The only thing stopping me is my preconceived notion of what moms with kids do on weekdays. 

Long before I had Sam, I knew that I wanted to be a mom who hung out with her kids full-time (along with, of course, plenty of side projects). But the term “stay-at-home mom” just never sat right with me. Still doesn’t, two and a half years in, even though that’s technically my job title. My aversion to the term has nothing to do with how I feel about being physically at home; my home is my favorite place on earth. But I like other places, too. I like the open road, and coffee shops, and the beach, and the middle of the city, and cliffs, and airplanes, and cafés, and museums, and grassy fields. Those are the places where I want to raise Sam. But, you know, you get pregnant, and then you look around at all the other people hanging out with kids full-time, and so many of them seem a little bit trapped in their life. When I was pregnant, looking at a playground gave me heartburn (still does, two and a half years in, just a tiny bit), because it was like seeing a picture of my future, sitting on a playground bench growing gray hairs, waiting for my kid to grow up so I could do normal things again. 

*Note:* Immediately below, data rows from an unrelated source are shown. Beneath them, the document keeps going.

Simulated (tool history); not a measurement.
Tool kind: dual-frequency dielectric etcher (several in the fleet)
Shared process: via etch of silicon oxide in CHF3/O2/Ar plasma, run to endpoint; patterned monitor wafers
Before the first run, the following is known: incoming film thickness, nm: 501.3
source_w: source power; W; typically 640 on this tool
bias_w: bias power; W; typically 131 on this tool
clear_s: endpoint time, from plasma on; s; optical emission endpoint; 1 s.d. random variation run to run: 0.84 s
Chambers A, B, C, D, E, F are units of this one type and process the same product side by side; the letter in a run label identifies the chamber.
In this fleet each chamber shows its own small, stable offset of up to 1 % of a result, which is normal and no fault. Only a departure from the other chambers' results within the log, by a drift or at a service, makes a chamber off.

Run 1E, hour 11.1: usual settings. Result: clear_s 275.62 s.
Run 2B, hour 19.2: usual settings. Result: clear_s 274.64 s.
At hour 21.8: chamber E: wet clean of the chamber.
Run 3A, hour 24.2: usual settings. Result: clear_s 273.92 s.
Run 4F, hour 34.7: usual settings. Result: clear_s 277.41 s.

But I think that moms are the most competent people I know. Moms are rock stars in maneuvering around town with their kiddos. That’s not the issue. I think the real problem is the paradigm that there are certain things that moms with kids do during the week. Here’s the social standard that locks us in: Wait for the weekend to go to interesting places. Don’t go until your husband can go, too. Don’t go unless you can find another mom to go with. Please don’t get me wrong; it’s so important to do things as a family, to spend meaningful time with other moms and kids, and to share your time and adventures with others. But most of us do a good deal of that kind of stuff already. I think there’s a deficit somewhere else, and (at the risk of overstating my point) that’s why I’m writing this post: moms need to be empowered to do things solo with our kids when they’re in our sole care, and to enjoy that as much as we enjoy other pursuits. And I think that if we give ourselves that freedom, it will change how our culture views stay-at-home parenthood. It will revitalize the job title from something vaguely demeaning into something inspiring and desirable.

Here’s the interesting thing, though: going places alone with a tiny kid is in a similar category as going places all by yourself. We don’t live in a culture where it’s cool to be seen by yourself. If you’re doing something alone, it probably means you don’t have anyone to do it with, which is generally considered pitiful. So, you don’t ever see Millenials eating out alone, going stag to a show, or solo road-tripping, regularly, just for the heck of it. People do it, but it’s not common. So we get out of the habit. 

Which is really a shame, because here’s the most freeing thing I’ve figured out about being a full-time weekday mom: You can do fun things alone. You are a capable person. You can go on adventures on your own. Not every adventure has to be one where you and your husband load up the whole family. Again, hear me: those adventures are great and important. But if we break out of the paradigm that fun only happens on weekends, suddenly lame old Thursday mornings are fair game. The Tuesday afternoon doldrums aren’t a given anymore. Mondays can finally mean something other than the old looming Sunday night dread.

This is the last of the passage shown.